The back has been broken on legal denial of community property. This is the conclusion of a study of land laws in 100 countries.

Most administrations now acknowledge community lands as a viable unit of property and provide mechanisms through which this essentially social form may be formally mapped and registered. And I mean community property, with comparable legal protections as private and corporate property. The trend is global, including in Europe. While enactment is taking longer to achieve than was the case in the 1980s and 1990s, there are a sufficient number of new draft laws each year to conclude the trend will continue into the future.

I see no way back from this. A tipping point has been reached. Procedures to map and register these properties are, in the main, becoming simpler and cheaper. Legal treatment of communities as natural persons for purposes of land ownership is easing the way in a growing number of states. Most laws also now accept that unfarmed communal resources are integral to community property and cannot be fairly excluded. Nor need community lands be sellable to qualify as protected properties. Areas over which family or other exclusive rights prevail are being more satisfactorily nested within the community domain as transferable usufructs. Statutes are also remedying common weaknesses in community-based land governance by making inclusive decision-making obligatory.
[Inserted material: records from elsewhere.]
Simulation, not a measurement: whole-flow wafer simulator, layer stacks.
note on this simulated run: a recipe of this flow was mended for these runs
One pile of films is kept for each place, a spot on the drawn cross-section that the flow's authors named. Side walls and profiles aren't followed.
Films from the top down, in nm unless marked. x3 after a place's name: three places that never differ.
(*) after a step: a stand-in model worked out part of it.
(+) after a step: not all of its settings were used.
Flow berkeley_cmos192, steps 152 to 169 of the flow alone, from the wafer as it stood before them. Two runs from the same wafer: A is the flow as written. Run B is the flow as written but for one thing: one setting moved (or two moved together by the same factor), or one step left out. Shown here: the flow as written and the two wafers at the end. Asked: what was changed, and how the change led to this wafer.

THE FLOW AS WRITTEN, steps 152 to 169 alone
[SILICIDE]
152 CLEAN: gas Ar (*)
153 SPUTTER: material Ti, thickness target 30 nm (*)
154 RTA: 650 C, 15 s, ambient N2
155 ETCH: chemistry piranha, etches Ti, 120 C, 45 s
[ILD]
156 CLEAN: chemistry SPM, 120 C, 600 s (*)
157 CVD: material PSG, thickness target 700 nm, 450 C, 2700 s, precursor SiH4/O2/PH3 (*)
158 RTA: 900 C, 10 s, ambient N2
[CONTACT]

In short, it now seems possible that by century-end the largest sector of acknowledged property worldwide will be community-owned and governed. Expansion in its adoption can be predicted, including as a practical tool to regularize soaring urban slum occupation over the coming decades. This will inject new vigor into this essentially social version of corporate property. The community, long presumed to be a disappearing social form, will itself be revitalized as a rational framework for modern purposes. Devolutionary land governance should consolidate, as governments cede landlord powers over millions of hectares traditionally deemed un-owned. We should expect the regulatory and oversight functions of governments to be refined and more impartial. None of this can be bad for society—or governance.